The HOPE Count is a reminder that people like Kenny often need supports beyond housing. Many homeless individuals struggle with chronic health conditions, disabilities, mental illness or addiction. According to the Substance Abuse and Mental Health Service Administration, approximately 26 percent of homeless individuals suffer from severe mental illness, and almost 35 percent struggle with substance abuse.
Although the HOPE Count focuses on homeless individuals spending their nights on the street, New York City also faces another serious problem: A growing number of families with children entering the shelter system. For this growing population of families – almost 10,000, including almost 17,000 children – supportive services are vital to helping them transition to permanent independent living.
Employment, education, child care and assistance finding housing are particularly critical, as well as options for intensive treatment for mental health or substance abuse, and long-term supportive housing.
“For me, this year’s count highlighted the sheer complexity of the issues that go into creating the problem of homelessness, “ said Sally Greenspan, who organized the Enterprise volunteers who participated in this year’s count. “And yet, in the end, how simple the solution is: housing with the right combination of income and service supports.”
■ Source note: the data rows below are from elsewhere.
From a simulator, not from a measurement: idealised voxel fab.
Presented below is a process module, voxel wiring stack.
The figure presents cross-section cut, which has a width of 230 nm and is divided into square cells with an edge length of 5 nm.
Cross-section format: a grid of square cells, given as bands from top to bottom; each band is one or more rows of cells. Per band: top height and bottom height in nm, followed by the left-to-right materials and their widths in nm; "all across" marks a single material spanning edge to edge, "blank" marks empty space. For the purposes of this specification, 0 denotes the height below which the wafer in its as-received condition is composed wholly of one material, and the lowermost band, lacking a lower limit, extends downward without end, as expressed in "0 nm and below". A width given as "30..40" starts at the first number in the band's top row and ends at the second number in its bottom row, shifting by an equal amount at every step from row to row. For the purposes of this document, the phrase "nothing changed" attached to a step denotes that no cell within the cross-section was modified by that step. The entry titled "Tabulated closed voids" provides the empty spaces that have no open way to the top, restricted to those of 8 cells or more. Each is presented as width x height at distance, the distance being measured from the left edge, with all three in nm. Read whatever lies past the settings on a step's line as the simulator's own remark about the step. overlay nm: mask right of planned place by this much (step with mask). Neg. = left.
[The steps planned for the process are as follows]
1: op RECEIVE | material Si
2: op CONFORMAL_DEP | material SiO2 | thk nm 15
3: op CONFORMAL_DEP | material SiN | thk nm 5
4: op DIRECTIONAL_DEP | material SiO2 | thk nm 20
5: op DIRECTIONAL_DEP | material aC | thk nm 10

Sally believes we need to move from a system that manages the homelessness to one that ends it. And we need to develop accurate assessment tools that ensure people get the level and type of intervention tailored to their individual needs.
Creating lasting solutions requires investing in high-quality affordable housing, as well as identifying and refining new models for delivering a range of supportive services in housing.
It also means working with the government and our provider partners to make sure that we have the funding, policies, and on-the-ground expertise necessary to create strategies that go beyond helping manage homelessness for people like Kenny.
Instead, we need to help them come, and stay, home.